John Shea, chairman of J.F. Shea Co., passed away after a brief illness on Oct. 16 in Pasadena, California, reports Michael Aushenker for the Los Angeles Business Journal. He was 96 years old.

The California-based company started out in the civil construction business, and in 1968 Shea steered the company into real estate. He founded what is now Shea Homes and Shea Properties. Today, according to Aushenker, the company has built more than 100,000 houses and owns and operates nearly 10,000 apartment units and 6 million square feet of office, industrial, and retail space.

Shea was born on Sept. 29, 1926, in Oakland. He grew up in Hancock Park and graduated from Los Angeles High School.

He then attended USC’s Viterbi School of Engineering where he played tennis, winning an NCAA championship with his brother and doubles partner, Gilbert Shea.

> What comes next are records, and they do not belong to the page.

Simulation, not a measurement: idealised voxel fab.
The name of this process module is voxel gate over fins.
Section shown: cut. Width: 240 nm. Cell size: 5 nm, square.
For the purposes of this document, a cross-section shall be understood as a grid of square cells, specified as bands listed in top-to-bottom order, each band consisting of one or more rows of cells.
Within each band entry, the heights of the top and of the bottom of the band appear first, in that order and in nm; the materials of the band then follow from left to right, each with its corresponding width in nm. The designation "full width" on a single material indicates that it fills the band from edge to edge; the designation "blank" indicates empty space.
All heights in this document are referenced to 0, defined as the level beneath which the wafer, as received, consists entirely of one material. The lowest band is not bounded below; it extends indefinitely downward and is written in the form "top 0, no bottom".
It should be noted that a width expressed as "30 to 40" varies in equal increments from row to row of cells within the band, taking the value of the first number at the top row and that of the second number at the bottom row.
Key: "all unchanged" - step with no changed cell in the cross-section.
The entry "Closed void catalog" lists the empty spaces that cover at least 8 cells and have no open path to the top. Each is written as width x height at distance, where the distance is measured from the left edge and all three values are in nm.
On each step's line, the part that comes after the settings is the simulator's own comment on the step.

After college, Shea joined his family’s civil construction business—which Shea’s grandfather founded in Portland, Ore. in 1881—and worked on dam and tunnel projects throughout California and the Pacific Northwest. In 1958, the company, which was best known for its work on the Golden Gate Bridge and the Hoover Dam, was dissolved and reincorporated by Shea with his cousins, Edmund and Peter Shea. They built the reorganized J.F. Shea Co. into one of the largest privately held companies in the United States.

Shea spent more than six decades as chief executive and later as chairman of the company. During that time it became one of the largest civil contractors in the U.S. In addition to working on the subway systems in Los Angeles; San Francisco; Washington, D.C., and New York, J.F. Shea Construction built a number of tunnels, highways and water treatment projects.